如何利用这个循环中的置换对称性？

Question

I have a scalar function f(a,b,c,d) that has the following permutational symmetry

f(a,b,c,d) = f(c,d,a,b) = -f(b,a,d,c) = -f(d,c,b,a)

I'm using it to fully populate a 4D array. This code (using python/NumPy) below works:

A = np.zeros((N,N,N,N))
for a in range(N):
    for b in range(N):
        for c in range(N):
            for d in range(N):
                A[a,b,c,d] = f(a,b,c,d)

But obviously I'd like to exploit symmetry to cut down on the execution time of this section of code. I've tried:

A = np.zeros((N,N,N,N))
ab = 0
for a in range(N):
    for b in range(N):
        ab += 1
        cd  = 0
        for c in range(N):
            for d in range(N):
                cd += 1
                if ab >= cd:
                    A[a,b,c,d] = A[c,d,a,b] = f(a,b,c,d)

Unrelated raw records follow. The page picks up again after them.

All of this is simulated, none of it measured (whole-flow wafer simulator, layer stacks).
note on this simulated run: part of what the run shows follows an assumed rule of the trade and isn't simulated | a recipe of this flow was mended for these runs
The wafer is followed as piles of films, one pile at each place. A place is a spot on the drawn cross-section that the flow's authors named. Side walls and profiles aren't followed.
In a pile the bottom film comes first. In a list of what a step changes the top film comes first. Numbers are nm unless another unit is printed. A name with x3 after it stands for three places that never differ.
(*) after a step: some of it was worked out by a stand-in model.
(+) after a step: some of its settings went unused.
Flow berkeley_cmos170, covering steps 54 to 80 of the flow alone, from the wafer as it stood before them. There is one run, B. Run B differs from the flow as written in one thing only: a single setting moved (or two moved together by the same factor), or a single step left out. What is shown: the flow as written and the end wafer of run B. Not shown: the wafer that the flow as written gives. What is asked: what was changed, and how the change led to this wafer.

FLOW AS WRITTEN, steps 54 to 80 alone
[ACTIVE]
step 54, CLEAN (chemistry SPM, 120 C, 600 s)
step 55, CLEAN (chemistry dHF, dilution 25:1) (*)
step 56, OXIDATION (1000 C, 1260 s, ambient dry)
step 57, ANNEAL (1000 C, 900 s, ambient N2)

Which cuts the execution time in half. But for the last symmetry I tried:

A = np.zeros((N,N,N,N))
ab = 0
for a in range(N):
    for b in range(N):
        ab += 1
        cd  = 0
        for c in range(N):
            for d in range(N):
                cd += 1
                if ab >= cd:
                    if ((a >= b) or (c >= d)):
                        A[a,b,c,d] = A[c,d,a,b] = f(a,b,c,d)
                        A[b,a,d,c] = A[d,c,b,a] = -A[a,b,c,d]

Which works, but doesn't give me near another factor of two speed-up. I don't think it is right for the right reasons, but can't see why.

How can I better exploit this particular permutational symmetry here?

Answer 1

Interesting problem!

For N=3 , there should be 81 combinations with 4 elements. With your loops, you create 156.

It looks like the main source of duplicates is the or in (a >= b) or (c >= d) , it is too permissive. (a >= b) and (c >= d) would be too restrictive, though.

You could compare a + c >= b + d , though. To gain a few ms (if anything), you could save a + c as ac inside the 3rd loop :

A = np.zeros((N,N,N,N))
ab = 0
for a in range(N):
    for b in range(N):
        ab += 1
        cd  = 0
        for c in range(N):
            ac = a + c
            for d in range(N):
                cd += 1
                if (ab >= cd and ac >= b+d):
                    A[a,b,c,d] = A[c,d,a,b] = f(a,b,c,d)
                    A[b,a,d,c] = A[d,c,b,a] = -A[a,b,c,d]

With this code, we create 112 combinations, so there are less duplicates than with your method, but there might still be some optimizations left.

Update

Here's the code I used to calculate the number of created combinations :

from itertools import product

N = 3
ab = 0

all_combinations = set(product(range(N), repeat=4))
zeroes = ((x, x, y, y) for x, y in product(range(N), repeat=2))
calculated = list()

for a in range(N):
    for b in range(N):
        ab += 1
        cd = 0
        for c in range(N):
            ac = a + c
            for d in range(N):
                cd += 1
                if (ab >= cd and ac >= b + d) and not (a == b and c == d):
                    calculated.append((a, b, c, d))
                    calculated.append((c, d, a, b))
                    calculated.append((b, a, d, c))
                    calculated.append((d, c, b, a))

missing = all_combinations - set(calculated) - set(zeroes)

if missing:
    print "Some sets weren't calculated :"
    for s in missing:
        print s
else:
    print "All cases were covered"
    print len(calculated)

With and not (a==b and c==d) , the number is down to 88.